I’ve written a book about it. I’ve given presentations about it. I’ve made it a focus of my career to teach school transportation professionals how to make a legally defensible decision. With all of that, however, I’m not sure I’ve distilled anyplace just what a legally defensible decision is. Here’s what I don’t mean: some decisions are poor decisions, but because of legal technicalities, or state governmental immunity statutes, or even poor lawyering on the part of the parent’s counsel, the school district will win. In other words you have a legal defense, but not because you did something right.

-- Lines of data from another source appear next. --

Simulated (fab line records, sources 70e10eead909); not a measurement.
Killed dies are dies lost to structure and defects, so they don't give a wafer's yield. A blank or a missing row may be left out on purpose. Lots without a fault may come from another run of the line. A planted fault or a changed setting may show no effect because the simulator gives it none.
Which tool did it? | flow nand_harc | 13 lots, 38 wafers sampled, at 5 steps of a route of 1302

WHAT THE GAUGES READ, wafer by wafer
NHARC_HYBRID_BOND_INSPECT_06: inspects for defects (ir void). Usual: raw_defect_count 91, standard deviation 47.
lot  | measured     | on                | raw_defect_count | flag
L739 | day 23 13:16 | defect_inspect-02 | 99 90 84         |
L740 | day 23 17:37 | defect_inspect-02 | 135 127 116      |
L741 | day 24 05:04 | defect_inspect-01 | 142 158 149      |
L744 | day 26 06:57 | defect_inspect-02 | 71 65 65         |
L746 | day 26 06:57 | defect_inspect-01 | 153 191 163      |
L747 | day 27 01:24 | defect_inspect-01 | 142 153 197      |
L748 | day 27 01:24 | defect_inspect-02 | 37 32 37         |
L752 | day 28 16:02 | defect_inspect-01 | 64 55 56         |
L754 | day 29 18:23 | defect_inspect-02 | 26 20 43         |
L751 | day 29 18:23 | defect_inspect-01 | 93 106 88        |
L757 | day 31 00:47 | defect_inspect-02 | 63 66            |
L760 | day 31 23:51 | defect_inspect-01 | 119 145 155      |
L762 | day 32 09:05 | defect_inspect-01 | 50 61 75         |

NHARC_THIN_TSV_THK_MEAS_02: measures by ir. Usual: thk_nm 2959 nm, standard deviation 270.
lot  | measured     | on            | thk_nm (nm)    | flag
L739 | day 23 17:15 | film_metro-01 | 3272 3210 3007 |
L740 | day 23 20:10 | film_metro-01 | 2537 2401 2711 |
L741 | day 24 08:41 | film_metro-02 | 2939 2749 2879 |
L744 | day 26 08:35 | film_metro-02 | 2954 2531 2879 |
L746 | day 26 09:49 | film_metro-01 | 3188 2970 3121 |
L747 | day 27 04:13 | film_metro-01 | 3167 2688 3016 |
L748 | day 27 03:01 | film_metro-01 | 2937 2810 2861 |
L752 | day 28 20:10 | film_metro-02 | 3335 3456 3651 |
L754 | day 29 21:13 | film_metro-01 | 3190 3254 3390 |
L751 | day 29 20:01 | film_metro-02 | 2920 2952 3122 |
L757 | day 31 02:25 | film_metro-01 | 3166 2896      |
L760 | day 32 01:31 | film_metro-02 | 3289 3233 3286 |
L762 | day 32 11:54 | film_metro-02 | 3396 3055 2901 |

Instead, I mean a decision you can defend with a straight face because it made sense given all of the information you had at your disposal, or would have had if you’d exercised due diligence. . . . even if it didn’t turn out well. You did the best you could under all the circumstances – because your best is still limited by the fact that you’re only human – but a student was hurt, or worse.
Here’s what a defensible decision looks like:
You had and used a process for making the decision
- It’s the product of objective reasoning with a basis you can articulate
- You can point to behavior that reasonably demonstrates your concern for the student involved
- It complies with applicable law, regulation and your own policy
When there isn’t a big fat elephant in the room that betrays the fact that your decision could never work, or is directly contrary to anyone’s common sense, or flies in the face of the law. Basically, it passes the “straight-faced” test: you can convey it with a straight face.